Irish Gross National Product Shrinks By 2.2%


The continued austerity programme is costing jobs and making recovery almost impossible, the Irish Congress of Trade Unions said yesterday.

Official figures released yesterday showed that the Irish gross domestic product (GDP) contracted by 1.9% in the third quarter of this year.

The gross national product (GNP) which excludes profits made by multi-nationals operating in Ireland, shrank by 2.2%.

On an annual basis, GDP fell by 0.1% and GNP was down 4.2%.

Ireland’s Central Statistics Office (CSO) said consumer spending and government spending both fell by 1.3% during the third quarter, while investment slumped by 20.9%. Exports increased by 0.8%, however.

The only sector to record an increase in output during the third quarter was agriculture, forestry and fishing, where output rose 4.5%.

Industrial output fell 1.3%, including a 5.9% drop in building and construction.

Separate CSO figures showed the balance of payments current account surplus in the third quarter of this year was 850m euros, down more than 300m euros compared with the same period last year.

The merchandise surplus of more than 9.86bn euros was boosted by strong exports. But the invisibles deficit widened, mainly because of a fall in inward investment income.

For the first nine months of this year, there was a balance of payments deficit of 669m euros, compared with a deficit of 794m euros in the same period last year.

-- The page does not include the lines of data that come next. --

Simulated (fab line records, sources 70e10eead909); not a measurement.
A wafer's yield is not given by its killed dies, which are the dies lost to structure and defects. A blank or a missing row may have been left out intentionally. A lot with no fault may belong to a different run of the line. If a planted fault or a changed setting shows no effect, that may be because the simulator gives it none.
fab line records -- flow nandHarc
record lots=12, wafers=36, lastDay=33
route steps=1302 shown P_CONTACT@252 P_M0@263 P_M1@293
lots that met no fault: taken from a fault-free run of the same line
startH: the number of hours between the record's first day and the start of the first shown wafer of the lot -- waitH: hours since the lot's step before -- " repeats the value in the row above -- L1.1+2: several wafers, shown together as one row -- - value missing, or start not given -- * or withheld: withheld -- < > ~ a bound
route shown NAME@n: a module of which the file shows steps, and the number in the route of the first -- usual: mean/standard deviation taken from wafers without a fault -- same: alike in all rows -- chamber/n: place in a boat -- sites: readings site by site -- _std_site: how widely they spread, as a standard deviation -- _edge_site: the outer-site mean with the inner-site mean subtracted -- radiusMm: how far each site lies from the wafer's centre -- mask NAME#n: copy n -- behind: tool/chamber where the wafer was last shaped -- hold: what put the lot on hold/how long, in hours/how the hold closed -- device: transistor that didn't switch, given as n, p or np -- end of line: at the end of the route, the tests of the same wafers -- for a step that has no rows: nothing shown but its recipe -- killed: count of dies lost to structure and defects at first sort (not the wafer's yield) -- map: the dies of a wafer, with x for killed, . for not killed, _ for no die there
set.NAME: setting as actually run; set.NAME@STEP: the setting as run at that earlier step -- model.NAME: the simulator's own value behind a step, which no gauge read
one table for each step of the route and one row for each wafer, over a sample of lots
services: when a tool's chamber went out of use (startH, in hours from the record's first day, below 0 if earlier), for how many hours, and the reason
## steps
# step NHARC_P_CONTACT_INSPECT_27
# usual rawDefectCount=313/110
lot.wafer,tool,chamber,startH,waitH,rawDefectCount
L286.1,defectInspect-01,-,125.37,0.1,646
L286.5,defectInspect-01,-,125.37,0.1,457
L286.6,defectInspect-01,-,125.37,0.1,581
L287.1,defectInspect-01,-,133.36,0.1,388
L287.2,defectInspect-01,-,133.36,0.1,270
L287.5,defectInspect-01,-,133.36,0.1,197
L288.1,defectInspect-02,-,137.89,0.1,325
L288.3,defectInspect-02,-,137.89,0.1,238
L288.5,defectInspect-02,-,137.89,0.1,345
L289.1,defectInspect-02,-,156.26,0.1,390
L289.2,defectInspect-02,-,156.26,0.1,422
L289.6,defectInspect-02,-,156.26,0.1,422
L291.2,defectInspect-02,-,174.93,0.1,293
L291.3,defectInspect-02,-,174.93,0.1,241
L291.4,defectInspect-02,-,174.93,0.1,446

Speaking in the aftermath of the new figures, Congress general secretary David Begg said: ‘Once again we have clear confirmation that austerity is simply not working and the need to generate growth is the key to recovery.

‘In his budget speech, the Minister for Finance indicated that he was interested in pursuing a proposal we made in relation to facilitating private pension fund investment in key projects.

‘We would urge him to act speedily on this and for the government as a whole to act on a wider range of initiatives that can inject some growth into the economy.